Chesapeake Energy – What a basket case

Chesapeake Energy (NYSE: CHK) is the second largest natural gas producer in the USA.

It has a few claims to fame. The most positive and negative aspects of the company seem to be directly related to its CEO, Aubrey McClendon. Concentrating on the negative side of the story, is that McClendon formerly owned about 5% of the company, got liquidated out on a huge margin call in the 2008 economic crisis. He was forced to liquidate his stake in the company at very adverse market prices. This would be a pretty good signal to anybody that the main person at the top is one tremendous risk-taker, but that risk is a double edged sword.

The corporation’s board of directors are directly in McClendon’s pocket as they subsequently awarded him a $75 million bonus in deferred compensation relating to well drillings and other such matters, but this presumably related to rubbing a salve on the huge financial wound that was incurred back in 2008.

His financial troubles have recently re-emerged when it was revealed that he had partial ownership stakes in natural gas wells that were also jointly owned by the corporation and this created a conflict of interest with respect to liquidation. Basically the conflict is that McClendon was in a position to front-run his own company or otherwise receive preferential treatment. Compounding the matter was the rumour that he apparently has a billion dollars that he loaned to take such an interest in these wells.

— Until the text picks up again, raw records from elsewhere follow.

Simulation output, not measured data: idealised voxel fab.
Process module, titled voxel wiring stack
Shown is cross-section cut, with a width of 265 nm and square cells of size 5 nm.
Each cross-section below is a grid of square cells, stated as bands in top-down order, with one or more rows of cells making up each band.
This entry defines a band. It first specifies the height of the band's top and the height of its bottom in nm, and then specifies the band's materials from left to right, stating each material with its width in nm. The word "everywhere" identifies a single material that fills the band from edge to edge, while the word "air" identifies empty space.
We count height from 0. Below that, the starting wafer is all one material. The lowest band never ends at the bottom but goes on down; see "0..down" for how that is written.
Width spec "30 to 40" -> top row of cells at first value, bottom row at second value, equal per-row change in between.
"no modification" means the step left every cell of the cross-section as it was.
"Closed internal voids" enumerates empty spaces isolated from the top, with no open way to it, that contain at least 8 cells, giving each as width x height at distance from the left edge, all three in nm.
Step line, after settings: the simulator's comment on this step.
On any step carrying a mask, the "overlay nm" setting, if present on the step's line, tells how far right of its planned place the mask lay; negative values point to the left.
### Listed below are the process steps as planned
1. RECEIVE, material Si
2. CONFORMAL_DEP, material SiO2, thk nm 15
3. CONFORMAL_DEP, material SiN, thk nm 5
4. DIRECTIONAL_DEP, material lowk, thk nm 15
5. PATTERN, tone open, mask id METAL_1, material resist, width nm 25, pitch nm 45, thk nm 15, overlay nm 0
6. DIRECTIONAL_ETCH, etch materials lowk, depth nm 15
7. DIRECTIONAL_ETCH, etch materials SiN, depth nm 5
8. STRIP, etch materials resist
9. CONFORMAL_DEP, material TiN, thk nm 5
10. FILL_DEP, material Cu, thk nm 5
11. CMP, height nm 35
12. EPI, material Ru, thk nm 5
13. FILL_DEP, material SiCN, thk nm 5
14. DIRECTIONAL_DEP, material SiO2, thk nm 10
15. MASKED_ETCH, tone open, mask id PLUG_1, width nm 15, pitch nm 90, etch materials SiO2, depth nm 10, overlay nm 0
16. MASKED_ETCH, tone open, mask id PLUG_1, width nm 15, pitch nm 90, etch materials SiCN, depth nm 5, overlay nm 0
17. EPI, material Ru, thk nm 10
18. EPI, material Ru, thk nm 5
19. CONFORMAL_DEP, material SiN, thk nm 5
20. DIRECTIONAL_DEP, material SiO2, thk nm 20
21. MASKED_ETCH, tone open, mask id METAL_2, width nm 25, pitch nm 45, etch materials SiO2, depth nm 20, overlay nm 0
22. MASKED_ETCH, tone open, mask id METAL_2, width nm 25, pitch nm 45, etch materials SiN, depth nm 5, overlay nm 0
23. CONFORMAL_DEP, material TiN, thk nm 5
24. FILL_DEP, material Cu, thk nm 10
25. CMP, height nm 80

It is not helping the company that natural gas prices have reached record lows, which will be depressing the company’s profit margins.

So why the heck would anybody want to invest in this basket case? The only rationale is that investors would have to believe that the board of directors would be overturned and they would be able to no longer be in the back pocket of management.

Perhaps the way out for the company is an outright buyout, but this is assuming there are no other lingering financial matters within a corporation that has management that does not exactly seem to be aligned with shareholders’ interests.

I haven’t had time to do a more rigorous financial analysis on the firm, but it appears to be another oil-and-gas type company that is blowing more money out on the capital expenditure side than receiving in operating cash flow, and with the decrease of natural gas prices, those capital expenditures will have to slow down quite quickly.

Despite all of these internal struggles, the bond market appears to be somewhat calm with the credit-worthiness of the company – an example would be their bonds maturing in 2020, trading from a yield to maturity of about 6% to about 7.25% in recent times over the past three months. Preferred shares are also trading at around the 6% level, which is odd to say the least.